DENVER -- We would like to think this does not happen, but some children go to school hungry. There is simply not enough to eat at home.
But 7Everyday Hero Sandy Stewart has a solution that is helping kids and their families.
Stewart is a special educator who works with students with autism at the Denver Green School in southeast Denver.
About three years ago, she noticed students coming to school hungry. Approximately 65 percent of students in the
Virginia-Vale neighborhood around the school are in the free and reduced lunch program.
"There are a lot of people who used to be fine, and they used to be able to make it. And now all of a sudden it's like 'Wow, my rent is $200 more a month!' There is a definitely a big need for food for many families," said Stewart.
So, Stewart started a food pantry program at the school.
Each week, the students help her pack 100 food bags and fresh food baskets that children in need can take home each Friday to their families.
"The food is donated from Food Bank of the Rockies. And then we buy some of the other food from Food Bank of the Rockies with donations and grants," said Stewart.
The food program provides families with food to make it through the weekend. And it also provides a valuable life lesson for the students.

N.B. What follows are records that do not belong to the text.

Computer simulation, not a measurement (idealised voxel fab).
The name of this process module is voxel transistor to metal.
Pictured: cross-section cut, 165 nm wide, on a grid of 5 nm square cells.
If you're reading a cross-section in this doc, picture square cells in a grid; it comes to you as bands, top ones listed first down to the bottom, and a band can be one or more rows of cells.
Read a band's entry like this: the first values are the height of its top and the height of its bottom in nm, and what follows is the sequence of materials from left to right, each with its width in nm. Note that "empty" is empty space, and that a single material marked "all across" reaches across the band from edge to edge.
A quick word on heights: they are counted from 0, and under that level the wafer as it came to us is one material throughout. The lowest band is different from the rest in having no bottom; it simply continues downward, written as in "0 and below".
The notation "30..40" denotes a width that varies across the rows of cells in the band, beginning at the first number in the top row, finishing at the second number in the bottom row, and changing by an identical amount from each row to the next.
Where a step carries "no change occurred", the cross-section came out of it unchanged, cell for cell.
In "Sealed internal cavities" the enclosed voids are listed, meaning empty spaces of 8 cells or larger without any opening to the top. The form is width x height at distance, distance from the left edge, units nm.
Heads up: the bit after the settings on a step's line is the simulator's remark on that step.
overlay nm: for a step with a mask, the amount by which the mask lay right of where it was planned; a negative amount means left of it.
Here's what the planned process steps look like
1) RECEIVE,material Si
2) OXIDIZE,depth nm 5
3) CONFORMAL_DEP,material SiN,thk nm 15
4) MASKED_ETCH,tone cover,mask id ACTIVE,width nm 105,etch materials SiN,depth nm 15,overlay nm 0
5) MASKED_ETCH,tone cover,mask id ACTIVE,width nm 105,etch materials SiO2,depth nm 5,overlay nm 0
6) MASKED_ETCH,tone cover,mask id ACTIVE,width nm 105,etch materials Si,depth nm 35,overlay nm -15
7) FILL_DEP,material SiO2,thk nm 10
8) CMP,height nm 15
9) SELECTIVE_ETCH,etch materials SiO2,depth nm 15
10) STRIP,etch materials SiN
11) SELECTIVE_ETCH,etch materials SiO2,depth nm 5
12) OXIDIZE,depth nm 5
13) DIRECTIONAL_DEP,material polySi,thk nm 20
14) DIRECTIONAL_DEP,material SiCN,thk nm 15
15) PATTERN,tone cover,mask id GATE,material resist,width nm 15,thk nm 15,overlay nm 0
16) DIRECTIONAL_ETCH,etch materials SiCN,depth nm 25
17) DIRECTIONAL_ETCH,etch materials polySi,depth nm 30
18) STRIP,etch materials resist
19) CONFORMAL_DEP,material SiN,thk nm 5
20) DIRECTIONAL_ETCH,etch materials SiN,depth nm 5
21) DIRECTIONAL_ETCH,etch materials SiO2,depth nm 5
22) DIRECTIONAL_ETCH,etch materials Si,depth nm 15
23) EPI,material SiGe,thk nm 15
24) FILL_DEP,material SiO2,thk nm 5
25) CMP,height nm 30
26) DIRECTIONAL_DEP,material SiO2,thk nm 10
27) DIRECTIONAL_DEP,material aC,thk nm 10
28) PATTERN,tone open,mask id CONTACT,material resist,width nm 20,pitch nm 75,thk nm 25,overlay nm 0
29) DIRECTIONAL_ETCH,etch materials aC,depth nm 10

"Right now, it is teaching me hard work and how to do work for people besides myself," said Mateo, 5th Grade.
"A lot of the friends I have who do get food bags are very grateful for Miss. Sandy and everyone that helps," said Jenesis, 5th Grade.
"I think it is very good to think about other people, because some other people don't have what we have," said Acen, 4th Grade.
Hunger shouldn't be a problem that children have to worry about, but many do.
"I realize how hard the parents work and they need to pay the rent and stuff," added Acen.
"They will notice the food is going down and they'll say, 'Are you picking up another order of food this week?'
Because it makes them nervous," said Stewart.
This effort provides about 230 families with food every week of the year.
"It just makes the kids feel good, I think," said Stewart.
"Me and my family thinks this is a blessing for us," said Acen.
It is a blessing started by Sandy Stewart that is making a difference for hundreds of families.
When Denver7 asked little Acen what he thought about the food, his face lit-up in a smile and he said: "It's fresh food and I like it!"